Despite the Thrashers’ latest season of woe, there is their player of wow, which means there are several reasons to hug Ilya Kovalchuk. For one, he can score. For another, he can inspire.
Then you have that honesty thing. That was shown when Kovalchuk suggested during a recent chat after practice that anybody who knows a puck from a Zamboni should consider the Thrashers’ wonderful play during the last month or so as somewhat of a fraud.
Said Kovalchuk, the team captain and three-time All-Star, “Yeah, it’s a little bit different, because we’ve been playing with no pressure.”
He’s right. Near the end of seasons, good teams take bad teams lightly, and bad teams play loose. Then again, none of that applied to Saturday night at Philips Arena. The Thrashers spent their season finale against the Tampa Bay Lightning, so this was bad team against bad team. In fact, the Lightning was among just three NHL teams worse than the Thrashers.

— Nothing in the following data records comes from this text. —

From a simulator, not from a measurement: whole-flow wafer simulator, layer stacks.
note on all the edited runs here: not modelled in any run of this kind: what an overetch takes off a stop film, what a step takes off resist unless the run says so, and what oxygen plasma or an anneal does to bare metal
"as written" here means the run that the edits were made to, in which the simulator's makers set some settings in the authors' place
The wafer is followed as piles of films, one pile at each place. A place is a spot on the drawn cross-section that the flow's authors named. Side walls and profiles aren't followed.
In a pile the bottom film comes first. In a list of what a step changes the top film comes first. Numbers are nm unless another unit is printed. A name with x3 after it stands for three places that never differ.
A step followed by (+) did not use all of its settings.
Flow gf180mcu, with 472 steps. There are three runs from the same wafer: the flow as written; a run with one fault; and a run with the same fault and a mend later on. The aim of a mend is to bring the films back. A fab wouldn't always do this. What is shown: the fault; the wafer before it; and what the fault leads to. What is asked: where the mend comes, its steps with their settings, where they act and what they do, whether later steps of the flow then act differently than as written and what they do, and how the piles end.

The spirited evening featured a trio of fights, a 6-2 victory and a 35-41-6 final record for a Thrashers roster dominated by talented youth. Kovalchuk is the old-timer in that group, and he’s 25. In other words, you could make the case that the Thrashers’ sprint to goodness down the stretch with young faces bodes well for next year.
You also could do something wiser and proceed with caution. For instance: Are these the real Thrashers heading into next season, or are they just a tease along the way to ending next season out of the playoffs for what would be a ninth time in 10 tries as a franchise?
Don’t know. We do know that such late spurts by bad teams should be labeled suspicious until proved otherwise.
“We should have played the same way we’re playing now at the beginning of the year,” said Kovalchuk, whose team has evolved since then. Let’s start physically, with the subtractions of Erik Christensen and Jason Williams and the addition of Rich Peverley. You also had the Thrashers becoming more accustomed by the spring to the systems of John Anderson, a highly successful head coach in the minor leagues who nevertheless just finished his first season in charge of an NHL bunch.
Even so, Kovalchuk added more truth for a team that needs a defensive-minded defenseman and another superlative forward. Said Kovalchuk, “We need to make some changes, I think. We need to sign some good free agents and get our team really competitive for the playoffs. You see a team like Detroit. They’re competitive for the Stanley Cup. Two years ago, we made the playoffs, but we lost in the first round.”
The Thrashers were slaughtered back then in the first round. They were outscored a collective 17-6 by the New York Rangers during a sweep. But now, despite finishing 27th out 30 NHL teams, Kovalchuk claimed there is hope for those who still bother to show up to Blueland. “We have lots of young guys and lots of talent,” he said. “In a couple of years, maybe even next year, they’ll be better.”
Thus the problem with the Thrashers: It’s always “maybe” and “next year.”